Human Security: Virtuous, Practical, Urgent, and Necessary

Jonathan Granoff is President of the Global Security Institute, Senior Advisor to the Committee on National Security of the International Law Section of the American Bar Association, and Representative to the United Nations of the World Summits of Nobel Peace Laureates.

Humanity is making itself an endangered species. Change is needed. Human security is the direct, accurate and needed framework to generate that change. Continuing without a paradigm change will surely lead to disaster.

This essay is not framed by the daily news cycle perspective but rather seeks to help set a clear north star for international coordination and focus necessary for human survival. We know that the statement, “all men are created equal,” was not an empirical description. When the third President of the United States Thomas Jefferson penned it, men without property, women, indigenous people, and people who had been shipped to North America in slavery were not included. But its implicit guiding principle has become the guide for governance and its significance of immeasurable value. Human security is similarly valuable and needed. Although not noticed yet by the public, in the most sober diplomatic international forums and institutions this need for change is recognized.

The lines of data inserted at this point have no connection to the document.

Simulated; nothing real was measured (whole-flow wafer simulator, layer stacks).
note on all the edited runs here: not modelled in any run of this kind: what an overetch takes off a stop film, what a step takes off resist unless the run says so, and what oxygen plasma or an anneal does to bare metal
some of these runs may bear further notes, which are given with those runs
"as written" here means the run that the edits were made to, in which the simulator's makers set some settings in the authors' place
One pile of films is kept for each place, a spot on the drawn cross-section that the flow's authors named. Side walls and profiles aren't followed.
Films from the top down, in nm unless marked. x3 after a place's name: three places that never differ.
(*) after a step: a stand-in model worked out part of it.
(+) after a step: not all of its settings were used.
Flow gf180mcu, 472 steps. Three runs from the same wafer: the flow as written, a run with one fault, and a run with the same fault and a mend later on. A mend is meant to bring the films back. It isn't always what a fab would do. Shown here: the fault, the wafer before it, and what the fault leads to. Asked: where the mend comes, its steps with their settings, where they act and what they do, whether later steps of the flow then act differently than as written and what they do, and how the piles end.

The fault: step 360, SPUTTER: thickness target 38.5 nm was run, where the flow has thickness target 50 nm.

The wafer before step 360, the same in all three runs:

Human security does not propose eliminating nations and militaries. For example, military force in defense of the territorial integrity and safety of the people of Ukraine is clearly necessary. However, a disproportionate emphasis on nationalism expressed through military power is not adequate to solve the growing list of global threats that impact everyone’s daily lives.

Expenditures, Doctrines, and Security

The purpose of all our nations is to meet the needs of how people actually live in their daily lives and to achieve that requires organizational arrangements arising from guiding principles that are grounded in today’s science and the values inherent in universal human rights. The ideas that worked fine in the seventeenth century, when the creation of the modern nation emerged to end Europe’s violent social upheavals, have produced a horse and buggy road inadequate for the challenges of today. That road does not necessarily include human rights and the insights of science.